Egg shell shatters, a thousand pieces of white and son plays with blueberries. We’re making scones on a Saturday. He laughs as the purple fruit rolls; flour on his nose. Flour his father-in-law grows, wheat fallen, wheat dead and drug, stripped of stalk where once it swayed as though dancing.
Unless a kernel of wheat falls to the ground and dies… says John. Flour slides into egg into butter into dough.
It’s a kind of grace, this. Making scones with my son on a Saturday. That all children could know …

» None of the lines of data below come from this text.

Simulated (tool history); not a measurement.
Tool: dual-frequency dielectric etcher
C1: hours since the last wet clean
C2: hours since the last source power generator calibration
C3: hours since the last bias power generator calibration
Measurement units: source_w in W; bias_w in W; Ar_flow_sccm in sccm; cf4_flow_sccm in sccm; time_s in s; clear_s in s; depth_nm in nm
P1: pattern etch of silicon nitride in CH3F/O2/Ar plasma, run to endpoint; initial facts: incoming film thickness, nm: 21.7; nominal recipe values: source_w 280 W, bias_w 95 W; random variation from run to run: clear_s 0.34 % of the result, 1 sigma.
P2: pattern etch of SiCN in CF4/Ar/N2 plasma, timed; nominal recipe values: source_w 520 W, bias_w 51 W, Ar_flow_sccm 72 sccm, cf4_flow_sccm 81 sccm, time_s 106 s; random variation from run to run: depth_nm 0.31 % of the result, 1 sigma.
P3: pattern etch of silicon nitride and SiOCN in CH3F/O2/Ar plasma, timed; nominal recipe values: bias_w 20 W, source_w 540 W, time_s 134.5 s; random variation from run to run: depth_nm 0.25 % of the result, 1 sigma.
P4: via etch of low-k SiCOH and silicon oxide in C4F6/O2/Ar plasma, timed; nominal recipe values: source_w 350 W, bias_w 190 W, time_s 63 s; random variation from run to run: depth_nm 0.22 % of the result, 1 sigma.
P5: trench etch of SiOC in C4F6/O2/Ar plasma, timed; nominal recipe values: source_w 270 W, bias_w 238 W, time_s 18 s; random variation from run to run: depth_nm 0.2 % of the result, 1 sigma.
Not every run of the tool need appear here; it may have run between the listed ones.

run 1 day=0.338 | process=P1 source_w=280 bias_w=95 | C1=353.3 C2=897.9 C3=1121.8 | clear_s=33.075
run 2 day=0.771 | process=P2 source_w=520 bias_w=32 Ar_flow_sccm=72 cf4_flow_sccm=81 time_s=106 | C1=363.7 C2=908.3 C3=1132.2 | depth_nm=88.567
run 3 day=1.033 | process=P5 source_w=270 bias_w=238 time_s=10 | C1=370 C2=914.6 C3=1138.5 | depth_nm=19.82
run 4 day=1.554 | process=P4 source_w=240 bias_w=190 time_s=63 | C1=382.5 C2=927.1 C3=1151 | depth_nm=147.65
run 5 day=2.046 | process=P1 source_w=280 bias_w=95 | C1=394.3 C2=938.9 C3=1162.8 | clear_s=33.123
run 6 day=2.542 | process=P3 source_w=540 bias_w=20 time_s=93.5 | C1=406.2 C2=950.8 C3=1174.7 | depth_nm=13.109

I pick shell from batter, remember, the boys without mittens, the ones without hats walking frozen to Grandma’s house two hours away with their four bags of toys and their red clown noses and their daddy passed out in bed. The boys mother-in-law picked up and drove to Social Services. The boys who didn’t know anything was wrong except for it was so cold, so very cold.
Blueberries squish and son so small, and I wonder, how to break his heart, gentle?
To make his heart shatter, for those with less… For those without mittens or hats or daddies to run home to.
I wipe him clean in the shadows and he runs to play on toddler legs, and I roll dough into wedge of pie and sugar sprinkle. My grandmother says sugar keeps the dough from drying out.
He’s fallen now, against sharp edge. My womb drops and I run. Tears and blood and I kiss every baby fold and hold, hold, and he hushes and I cannot wipe away enough sad.
This, how Christ must feel when we cry; how the ground nestles wheat against soil-chest. This, what I hope to teach my son. This hug. This holding forever the hurt.
Yes, even as he straightens and smiles and forgets the pain, may he remember my arms. So that, when the world falls, he’ll drop everything to run, to reach, to be, with the broken.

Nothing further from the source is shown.